Back then, the Japanese responded by putting factories in the United States. “Transplants,” they were called. So did the Germans and other Europeans and, most recently, the South Koreans. They are all still building factories here, expanding “domestic” production and paying their nonunion labor $25 to $30 an hour less in wages and benefits than the Big Three’s workers.

The Big Three for years have blamed that cost disadvantage for their sinking market share in the United States. Their cars were too expensive to make, they said. The tentative contract that General Motors negotiated with the United Auto Workers last week would lower the cost spread by shifting retiree health insurance obligations to a stand-alone trust fund administered by the U.A.W. and by lowering the wage scale for new hires.

But imports are once again rising, and the message is that shrinking labor costs within the United States won’t be enough. In a global economy, there are too many ways to gain market share. Marketing Toyota’s hybrid Prius, made only in Japan, as a fuel-efficient, ecologically friendly vehicle is one example.

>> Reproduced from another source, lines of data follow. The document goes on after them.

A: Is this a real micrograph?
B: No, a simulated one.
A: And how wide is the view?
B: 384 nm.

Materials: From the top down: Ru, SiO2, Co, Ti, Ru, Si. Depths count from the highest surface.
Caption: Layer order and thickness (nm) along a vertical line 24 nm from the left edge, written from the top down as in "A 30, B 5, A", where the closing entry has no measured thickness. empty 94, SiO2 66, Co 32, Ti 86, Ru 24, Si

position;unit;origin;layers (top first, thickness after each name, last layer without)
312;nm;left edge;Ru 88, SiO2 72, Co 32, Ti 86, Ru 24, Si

“I don’t think anyone at Ford, Chrysler or General Motors believes their own rhetoric that they are going to gain market share just by reducing their labor costs,” said Daniel Luria, an economist at the Michigan Manufacturing Technology Center in Ann Arbor, Mich. “What they are trying to do is reduce their labor costs in a new U.A.W. contract while at the same time import more cars” — but their own.

The foreign auto companies are already well ahead on that score. Imported vehicles — coming now especially from Japan, Germany and South Korea — accounted for 23.4 percent of the vehicles sold in the United States this year through August, according to a compilation of government data by Moody’s Economy.com.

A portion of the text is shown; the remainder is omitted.